In [1]:
import pandas as pd

# Load dataset from previous step
df = pd.read_parquet("data_01_10.parquet")

# Define the variable
var = "Intersection"

# Step 1: Basic info
print("Data type:", df[var].dtype)
print("Number of unique non-null values:", df[var].nunique(dropna=True))
print("\nSample unique values:")
print(df[var].dropna().unique()[:20])
missing_count = df[var].isna().sum()
missing_percent = df[var].isna().mean() * 100
print(f"\nMissing values: {missing_count}")
print(f"Missing percentage: {missing_percent:.2f}%")

# Step 2: Translate Polish values to English
translation_dict = {
    "Z drogą z pierwsz.": "With priority road",
    "O ruchu okrężnym": "Roundabout",
    "Równorzędne": "Equal priority"
}
df[var] = df[var].replace(translation_dict)

# Step 3: Recalculate distribution table AFTER translation
distribution_table = df[var].value_counts(dropna=False).reset_index()
distribution_table.columns = ["Value", "Count"]
distribution_table["Share [%]"] = (distribution_table["Count"] / len(df) * 100).round(2)

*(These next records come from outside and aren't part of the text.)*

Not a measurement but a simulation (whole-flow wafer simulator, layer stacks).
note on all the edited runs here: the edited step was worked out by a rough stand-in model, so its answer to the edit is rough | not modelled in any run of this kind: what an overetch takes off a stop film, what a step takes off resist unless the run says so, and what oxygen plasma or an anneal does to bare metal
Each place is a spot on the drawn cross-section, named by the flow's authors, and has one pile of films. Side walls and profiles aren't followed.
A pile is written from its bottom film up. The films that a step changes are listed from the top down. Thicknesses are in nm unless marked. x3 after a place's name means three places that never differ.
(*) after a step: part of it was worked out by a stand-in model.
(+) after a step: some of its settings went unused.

# Step 4: Save updated full DataFrame to Parquet
df.to_parquet("data_01_14.parquet", index=False)
print("Saved file: data_01_14.parquet")

# Step 5: Save updated distribution table to Excel
distribution_table.to_excel("01_14_intersection_distribution.xlsx", index=False)
print("Saved table: 01_14_intersection_distribution.xlsx")


Data type: object
Number of unique non-null values: 3

Sample unique values:
['Z drogą z pierwsz.' 'O ruchu okrężnym' 'Równorzędne']

Missing values: 5217858
Missing percentage: 73.11%
Saved file: data_01_14.parquet
Saved table: 01_14_intersection_distribution.xlsx